The number of households who survive on $2 or less per person each day has increased by 159.1 percent since 1996, growing from about 636,000 to about 1.65 million by mid-2011, according to a new analysis from H. Luke Shaefer and Kathryn Edin in Stanford’s Pathways Magazine. Families living in this state of extreme poverty now make up 4.3 percent of all non-elderly families with children.
The federal poverty line comes to at least about $17 per person each day, while “deep poverty” is considered to be about $8.50 a day, more than four times higher than the $2 a day mark.

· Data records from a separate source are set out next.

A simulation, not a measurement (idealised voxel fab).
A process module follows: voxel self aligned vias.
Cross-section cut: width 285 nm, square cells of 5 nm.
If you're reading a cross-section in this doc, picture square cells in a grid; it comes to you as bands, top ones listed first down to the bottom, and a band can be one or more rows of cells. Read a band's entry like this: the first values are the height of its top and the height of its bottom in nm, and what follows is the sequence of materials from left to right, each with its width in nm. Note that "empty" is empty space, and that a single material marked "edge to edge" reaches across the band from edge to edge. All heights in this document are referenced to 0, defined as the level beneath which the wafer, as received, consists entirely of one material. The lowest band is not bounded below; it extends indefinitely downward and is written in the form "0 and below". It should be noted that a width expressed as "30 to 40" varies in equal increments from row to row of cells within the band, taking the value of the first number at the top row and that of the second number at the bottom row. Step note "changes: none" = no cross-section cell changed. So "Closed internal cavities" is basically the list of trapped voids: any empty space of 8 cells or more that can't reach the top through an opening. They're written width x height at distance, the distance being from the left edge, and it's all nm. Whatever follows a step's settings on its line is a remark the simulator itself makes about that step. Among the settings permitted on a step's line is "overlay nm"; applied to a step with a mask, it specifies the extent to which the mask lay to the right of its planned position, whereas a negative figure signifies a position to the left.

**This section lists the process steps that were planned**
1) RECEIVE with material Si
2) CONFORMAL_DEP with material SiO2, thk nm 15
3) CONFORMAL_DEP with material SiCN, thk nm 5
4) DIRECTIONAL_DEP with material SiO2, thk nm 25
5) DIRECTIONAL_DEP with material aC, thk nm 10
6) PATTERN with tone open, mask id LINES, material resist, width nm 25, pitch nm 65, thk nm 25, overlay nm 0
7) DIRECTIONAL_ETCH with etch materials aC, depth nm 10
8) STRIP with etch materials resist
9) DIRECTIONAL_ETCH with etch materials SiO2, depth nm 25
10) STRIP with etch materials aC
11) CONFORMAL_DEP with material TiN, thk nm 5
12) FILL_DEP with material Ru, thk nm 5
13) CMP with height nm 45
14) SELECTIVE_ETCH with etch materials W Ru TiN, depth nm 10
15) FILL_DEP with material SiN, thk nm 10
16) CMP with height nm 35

The sharp increase is ameliorated by some public assistance programs, although it doesn’t go away. When the Supplemental Nutrition Assistance Program (SNAP, or food stamps) is taken into account, the increase is reduced to 80.4 percent since the mid-90s and the number of extreme poor households jumps from 475,000 to 857,000. When tax credits like the Earned Income Tax Credit or Child Tax Credit and housing assistance are added to the mix, “thus generating our most conservative measure of extreme poverty,” as the authors write, the increase in people living on $2 a day is still 50 percent, from 409,000 households to 613,000. That means under this most conservative measure, 1.17 million children lived in extreme poverty in mid-2011. “The simple but important conclusion is that a growing population of children experience spells with virtually no income,” they write.
The starting point in 1996 is no accident. That’s the year that President Clinton signed welfare reform into law, which implemented work requirements for cash assistance, changed the program to a block grant where states get a fixed amount of money from the government, and made other changes. Before reform, welfare “had a substantial effect” on reducing extreme poverty, the researchers find, lifting 1.15 million households above that level. But that impact declined substantially through the 90s and stayed flat in the early 2000s, so that by mid-2011, Temporary Assistance for Needy Families, or what welfare is called today, lifted just 300,000 families out of extreme poverty.
The researchers also find that extreme poverty has hit those who were mostly likely to be affected by welfare reform, single mothers and people of color, the most. In 2011, about 51 percent of households in extreme poverty were headed by a single woman, compared to just 37 percent headed by a married couple. Single women saw a 230 percent jump in extreme poverty over the last 15 years. Meanwhile, 46 percent of these households are headed by African Americans or Hispanics (the groups can’t be separated out because the sample sizes are too small), compared to 47 percent headed by white people — far more than their share of the general population. People of color experienced a 186 percent increase in extreme poverty.
“The bottom line is that extreme poverty has grown sharply since welfare reform,” the authors conclude. “And though means-tested public programs have much to stem the tide, growth in extreme poverty is still substantial even after accounting for major federal means-tested transfers.”
Since reform, the share of families who would normally have gotten cash assistance has dropped dramatically. In 1996, it reached 72 percent of poor families with children. By 2012, that figure plummeted to 26 percent. The incentives in the program push states to find ways to cut their rolls. “One of the big problems with the program is that its goal is not poverty reduction, but caseload reduction,” Melissa Boteach, vice president of Half in Ten and the Poverty and Prosperity Program at the Center for American Progress, previously told ThinkProgress.
The amount of money that the federal government gives to states for welfare has also stayed frozen since 1996, losing 30 percent of its value to inflation, which has diminished the value of benefits for those who actually get them. For 99 percent of beneficiaries, they’re worth less than they were in 1996.